“KHAN! How can one man’s name strike a different emotional response in three different people?”

By G. P. Avants



With a new revival of the Star Trek franchise I have been dabbling into the series and feature films again. Since we at God Among Geeks and Neekology 101 love to explore the character of our favorite fandom characters. So I found myself checking out the newer J. J Abrams films. Star Trek Out of Darkness is lit with character pathos, shades of grey moral decision making, while hitting heights and lows that remind us why we were drawn into Star Trek in the first place. It is in many ways a remake of Star Trek Wrath of Khan yet in many ways some of the character roles are reversed. That decision makes sense because the story has been turned on its ear.

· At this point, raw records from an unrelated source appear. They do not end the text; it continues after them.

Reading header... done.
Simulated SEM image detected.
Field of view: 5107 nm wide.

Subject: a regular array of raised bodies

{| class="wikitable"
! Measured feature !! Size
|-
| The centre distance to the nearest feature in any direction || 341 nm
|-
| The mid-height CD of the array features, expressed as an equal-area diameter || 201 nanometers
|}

We may not all admit it, but our emotions at times can master us. It’s how we respond to them that turns the tide of our story. If there ever three perfect people to analyze their emotional IQ it would be the iconic Star Trek dream tram trio of Captain Kirk, Mr. Spock, and Dr. McCoy. The best way to look at the emotional spectrum is to place Spock on one end in the pure logic and reason category, McCoy as the highly emotional other end of the scale, and Kirk in a somewhat balance of the two. You could say that these three are the interpersonal thermometer of the state of the Enterprise and her crew at any given moment.

Enterprose from movies

In truth, The USS Enterprise is more than an elegant and well-endowed starship manned by a fearless crew of Federation officers. She is home to a family of friends who have bonded over the course of time.Their adventures and sometimes skin of the teeth decisions have tested their collective limits.

Crying Khan

James Kirk, in Star Trek’s Into Darkness, is about to face his greatest nemesis who will threaten the idyllic life of his crew and the course of life the Federation has created. His code name: John Harrington, but his real name is one spoken is a broken hissing whisper when his identity is discovered. “My name is…Khan.” He is a savage warrior with 300 years of battle weary experience. He too is a captain of his own destiny. Khan Noonien Singh is as fiercely devoted to his 60 +crew members as Kirk is to his. In an emotional rant Khan shares the rationale for all his seemingly heartless acts. “Tell me, Kirk,” Khan muses, “is there anything you wouldn’t do for your crew?”

“Khan?”The captain pauses and considers his next words carefully.

Of course as the Enterprise attempts to escape an enemy trap in space, the real internal battle ensures. The emotional decisions made in the heat of passion have to be made. Kirk in his role as captain is given counsel before he changes the course of his crews destiny. As the trio discussed the dire situation they are about to embark on Kirk’s emotions are already beginning to spike. How the captain how reacts ripples through the morale of his crew.

Spock atttude

“Captain, it would do you well to manage your emotions,” Spock reminds him. He infers a little logic and reason will keep his head in the game. While Kirk processes that one ear, the doctor counters in his other.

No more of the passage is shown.